Sadhana
Sadhana is life unfolding with attention toward intention.
It is not something separate from daily life, nor reserved for the mat, the cushion, or when everything is perfect. Sadhana is the way we are in the world according to the person we aspire to be—how we move through the small, ordinary moments as much as the grand, defining ones.
Sadhana is the commitment to practice that continually reorients us to the path we most deeply long to walk. It is the steady remembering. It’s the ritualizing of our daily activities—not to make life rigid or overly precious, but as a reminder that every moment is sacred, every choice consequential, every breath an opportunity to return.
And returning is the heart of it.
Because, well I drift off, I forget. I get pulled away.

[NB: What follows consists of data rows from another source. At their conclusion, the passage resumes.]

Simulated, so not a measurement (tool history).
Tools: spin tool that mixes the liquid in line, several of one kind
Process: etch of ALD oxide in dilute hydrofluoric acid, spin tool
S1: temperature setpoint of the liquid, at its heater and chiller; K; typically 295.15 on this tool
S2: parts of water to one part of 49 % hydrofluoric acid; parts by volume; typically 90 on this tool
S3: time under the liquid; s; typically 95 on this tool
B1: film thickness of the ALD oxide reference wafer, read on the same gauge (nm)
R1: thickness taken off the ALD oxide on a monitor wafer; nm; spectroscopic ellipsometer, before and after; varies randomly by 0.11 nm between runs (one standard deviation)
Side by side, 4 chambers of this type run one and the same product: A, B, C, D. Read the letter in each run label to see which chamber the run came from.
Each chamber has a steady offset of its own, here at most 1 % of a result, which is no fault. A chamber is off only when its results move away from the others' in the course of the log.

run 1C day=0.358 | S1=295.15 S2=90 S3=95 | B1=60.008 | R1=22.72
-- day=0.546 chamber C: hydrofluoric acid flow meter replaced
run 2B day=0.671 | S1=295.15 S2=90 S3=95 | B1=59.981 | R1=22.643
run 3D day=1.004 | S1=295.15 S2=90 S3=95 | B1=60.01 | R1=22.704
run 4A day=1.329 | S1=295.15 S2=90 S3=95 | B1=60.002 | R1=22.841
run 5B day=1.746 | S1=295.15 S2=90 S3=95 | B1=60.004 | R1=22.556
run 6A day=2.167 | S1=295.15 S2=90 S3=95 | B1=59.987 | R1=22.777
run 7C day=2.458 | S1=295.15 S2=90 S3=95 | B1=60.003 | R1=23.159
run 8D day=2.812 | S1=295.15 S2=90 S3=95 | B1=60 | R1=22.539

We live in a world exquisitely designed to capture our attention and scatter it. Endless information, endless stimulation, endless invitations to react, compare, consume. The dopamine hits come quickly and effortlessly: a scroll, a headline, a text, a small rush of validation or outrage or novelty. None of it is inherently wrong, but left unchecked, it pulls me away from my deeper listening. Away from what I say matters most.
Sometimes I don’t even notice it happening. Other times I do—and follow the distraction anyway.
Sadhana is what brings me back.
With the myriad distractions of modern life, we are so easily pulled away from our deepest heart’s longing. We get pulled off track by the drama around us, and sometimes we chase it, mistaking stimulation for aliveness. Sadhana—the ritualizing of our life—is a way of redirecting, again and again and again, our prana, our life force, toward what we most deeply long to orient toward.
This is not about perfection. It is about fidelity.
Through consistent sadhana, we show up for ourselves through the highs and the lows, in pleasure and in pain alike. Practice helps us touch back into the clarity that already lives within us. But that clarity is often masked—by circumstances, by fatigue, by old patterns and habitual grooves, what the yogic tradition calls samskaras.
I know my grooves well. I know how easily I can default to busyness instead of presence, stimulation instead of stillness, productivity instead of truth.
Even after decades of practice, teaching, and study, I still have to course correct—sometimes many times a day.
And this is where the practice becomes real.
As Pema Chödrön writes in Start Where You Are,
“We are one blink away from being fully awake.”
That sentence has saved me more times than I can count.
No matter how far away I may feel from my awake self—no matter how distracted, reactive, or numbed out—I am always just one breath away from returning. Through the practice of beginning again, I can come back to this moment, to the power of this very breath, in the blink of an eye. I can realign with my deeper wisdom.
My teacher reminded me endlessly that beginning again does not require punishment or shame. It requires remembrance. Remembering the extraordinary gift of this moment. This breath. This chance to choose again.
When I wander off the path—and I do—I practice letting go of self-criticism. I practice releasing the inner commentary that wants to tally my failures or question my sincerity. Instead, I return to my intention and recalibrate my moment-to-moment choices.
The present moment offers a particular kind of grace. There is no time here to berate myself for how I acted earlier today. No room to worry about how I might fail tomorrow. In the present moment, I am my whole self—awake, alive, responsive, and brimming with possibility.
This doesn’t mean the pull toward distraction disappears. It doesn’t mean the dopamine economy loosens its grip. It means I notice sooner. I recover faster. I remember more often why I am practicing in the first place.
Once you touch clarity, does it stay?
In my experience—no.
And that is not a problem. It is the practice.
Sadhana is not about achieving a permanent state of wakefulness. It is about cultivating a trustworthy relationship with returning. Again and again and again. Each return strengthens the muscle of attention. Each recommitment deepens integrity. Each moment of remembering lays another stone on the path.
If I have another breath, I can begin again.
And if you are reading this and recognizing yourself—your own cycles of forgetting and remembering—know this: you are not behind. You are not broken. You are practicing.
Sadhana is not life perfected. It is life met—intentionally, imperfectly, and with devotion.